On Wednesday, the Warren County Fiscal Court approved a property tax decrease, partially due to the still-weakened economy, but There's a catch. It still leaves the county with an $800,000 budget deficit... which may have to be accounted for by cutting county jobs.
"The very last thing we want to do is put anyone out of a job, and we're going to try to look for opportunities to change people to part-time, so it will lower our pension cost," said Warren County Judge-Executive Mike Buchanon.
Judge Buchanon says that state pension cost is five times more expensive today than it was ten years ago.
The cost of the pension plans is putting a huge burden on the state budget.
"We are short in the neighborhood of somewhere around $34 billion, so that means eventually, we're going to run out of money," said Public Pension Task Force Member State Sen. Mike Wilson.
One legislator spoke with a WKU economist about the issue.
"He told me that on the current track of our pension systems they are due to implode within 10 years," said State Rep. Jim DeCesare.
Legislation like 2011's Senate Bill 2 proposed a new two-part system where new hires would have a 401-k style pension plan. When that failed to pass through the house, some legislators this spring promoted a hybrid style system that combined current and 401k style benefits.
"The projections of the dollars that must go to keep sustaining that system are such that almost all other governmental functions are going to be absorbed by those costs if we don't address them," said State Sen. David Givens.

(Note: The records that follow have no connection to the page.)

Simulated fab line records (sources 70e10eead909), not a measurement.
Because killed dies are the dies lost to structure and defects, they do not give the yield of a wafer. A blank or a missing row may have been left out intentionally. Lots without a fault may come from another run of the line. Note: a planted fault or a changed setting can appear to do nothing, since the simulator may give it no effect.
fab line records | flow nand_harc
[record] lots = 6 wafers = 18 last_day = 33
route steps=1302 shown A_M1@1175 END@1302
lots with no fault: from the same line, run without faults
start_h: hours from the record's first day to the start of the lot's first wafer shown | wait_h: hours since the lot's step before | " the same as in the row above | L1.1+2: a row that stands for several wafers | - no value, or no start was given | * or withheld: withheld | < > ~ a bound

Sen. Givens says he is eager to hear the recommendations of the Public Pensions Task Force that's set to meet next month.
Sen. Mike Wilson says the Pew Research Center will be analyzing Kentucky's current pension crisis, and making recommendations to the Public Pension Task Force in October.
The Fiscal Court also chose to keep real estate taxes at their current rate.
Judge Buchanon said they do not know the extent, or which jobs may suffer from this deficit.